The words “circular economy” are becoming more and more popular these days as waste and recycling industry leaders develop new ways to divert items from the landfill, but it is far from becoming a reality.
The world is on track for the ocean to contain a ton of plastic of every three tons of fish by 2025, according to a rethinking plastic report conducted by the Ellen MacArthur Foundation, and an Australian organization recently claimed that the amount of plastic wastes on the Earth is enough to cover the entire planet with plastic.
In order to stop these events from happening, the world must make changes to cut back on the production of waste.
The Huffington Post highlights the ups and downs of creating a circular economy:
There’s an idea for a world without trash.
Items are not just recycled, but created with the intention of making new things out of them after they are used. Imagine if every pair of Levi’s jeans were manufactured with fibers made to be pulled apart and repurposed into a new pair of jeans after the old ones are cast off. The cycle repeats itself endlessly, meaning old jeans become new jeans, rather than being chucked into a landfill.
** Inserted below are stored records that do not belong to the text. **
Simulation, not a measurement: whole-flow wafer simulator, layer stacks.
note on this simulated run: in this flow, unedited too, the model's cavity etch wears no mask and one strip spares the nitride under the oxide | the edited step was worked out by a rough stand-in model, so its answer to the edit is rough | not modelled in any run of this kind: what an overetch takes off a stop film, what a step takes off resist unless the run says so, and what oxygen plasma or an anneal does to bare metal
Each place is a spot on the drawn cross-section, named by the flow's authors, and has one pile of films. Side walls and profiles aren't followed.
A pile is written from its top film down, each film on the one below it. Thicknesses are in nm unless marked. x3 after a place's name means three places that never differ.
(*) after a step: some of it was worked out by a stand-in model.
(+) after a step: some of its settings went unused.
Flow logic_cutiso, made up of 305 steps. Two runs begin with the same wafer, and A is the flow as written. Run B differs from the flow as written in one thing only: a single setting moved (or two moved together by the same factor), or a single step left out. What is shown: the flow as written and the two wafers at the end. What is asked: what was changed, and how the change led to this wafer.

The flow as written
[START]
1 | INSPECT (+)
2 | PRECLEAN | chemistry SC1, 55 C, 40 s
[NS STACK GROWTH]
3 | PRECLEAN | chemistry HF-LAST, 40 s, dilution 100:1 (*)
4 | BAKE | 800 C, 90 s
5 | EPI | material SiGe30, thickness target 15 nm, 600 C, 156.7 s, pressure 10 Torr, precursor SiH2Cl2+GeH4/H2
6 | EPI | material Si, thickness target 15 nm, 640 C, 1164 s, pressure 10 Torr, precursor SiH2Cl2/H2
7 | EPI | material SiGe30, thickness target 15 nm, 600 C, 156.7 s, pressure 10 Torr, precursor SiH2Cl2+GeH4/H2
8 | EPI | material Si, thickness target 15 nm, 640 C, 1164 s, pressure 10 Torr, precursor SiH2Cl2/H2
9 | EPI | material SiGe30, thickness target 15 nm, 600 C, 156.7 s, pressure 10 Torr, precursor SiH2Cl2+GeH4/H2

This is the promise of the “circular economy,” a metaphorical description of a world where nothing ever needs to be discarded because goods are designed with materials that can be constantly remade into something else. It’s important to note that the concept is pretty theoretical at this point. There are companies that are working on making their operations more circular — even big ones like Walmart — but no one yet can claim to have a business free of waste.